Jim Hess was just awarded the Lifetime Achievement Award by the Bluebird Restoration Association of Wisconsin (BRAW) in recognition of the 20 years he has spent building, installing, and monitoring bluebird houses near his home in rural Blanchardville. For many of those years he has mentored bluebird lovers in Lafayette and Grant Counties to do the same. Please use this link to a story in the Monroe Times with more information on Jim's great accomplishments.
SoWBA extends our most sincere thanks and congratulations to Jim. Jim has also been a leader in kestrel conservation throughout much of southern Wisconsin. Again, he has installed and monitored kestrel nest boxes through SoWBA’s Kestrel Nest Box Monitoring Program, and mentored others to do the same. The next bluebird or kestrel you see in this neck of the woods might well be here because of Jim's work.

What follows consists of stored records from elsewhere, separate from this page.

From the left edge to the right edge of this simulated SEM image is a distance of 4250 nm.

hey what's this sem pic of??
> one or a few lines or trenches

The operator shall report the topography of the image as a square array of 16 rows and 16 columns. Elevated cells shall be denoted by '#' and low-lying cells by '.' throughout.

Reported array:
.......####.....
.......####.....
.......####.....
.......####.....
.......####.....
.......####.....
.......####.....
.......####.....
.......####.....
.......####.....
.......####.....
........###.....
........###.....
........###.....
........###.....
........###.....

Jim has won awards for his protection of bats too. He and Marci, his wife, have devoted many, many hours and dollars to restore prairies, oak savannas, and oak woods at their home. It's pollinator and bird heaven, with plenty of space for other cool critters.
Jim also conserves trout streams. He has been the President and is now the Conservation Committee of the Southern Wisconsin Chapter of Trout Unlimited (SWTU). He has organized our volunteer work days for many years, sometimes in cooperation with The Prairie Enthusiasts (TPE). Thanks to his leadership, SWTU focuses on holistic efforts to improve trout streams, targeting invasive plant species and boosting native plants, stabilizing stream banks, and improving aquatic and terrestrial habitat.
I've been blessed to know and work with Jim for many years now. He is a gentleman in every positive sense of that word. He is unfailingly kind to volunteers, landowners, and conservation professionals. He and Marci have generous hearts. I'll never forget when a young feral cat tottered out of the grass and collapsed at their feet at the end of a long work day. That was the luckiest cat in Wisconsin. Jim and Marci scooped it up, took it home, spent Lord knows how much on vet bills, and then found it a loving, inside home. He's a lot fun too. Over the years the number of volunteers at SWTU work days have grown—sure the work is worthwhile, but we learn a lot, hang out with great folks, and have fun. All thanks to Jim.
Southern Wisconsin Bird Alliance is also proud to claim Jim as one of our own. As he recounts in the Monroe Time, Mark Martin of SoWBA’s Goose Pond Sanctuary got him into the bluebird game. Goose Pond is also where Jim and Marci learned many of the prairie restoration techniques they applied to their own land. Their home serves as the base camp for many SoWBA kestrel banding events in Lafayette County, where they provide lunch, a space to gather, and access to 10 nearby kestrel nest boxes.
Jim, thank you so much. And see you this Saturday at Sawmill Creek for another funday—that's what we should call our work days. And if you get a chance to learn about bluebird and kestrel boxes from Jim, take it!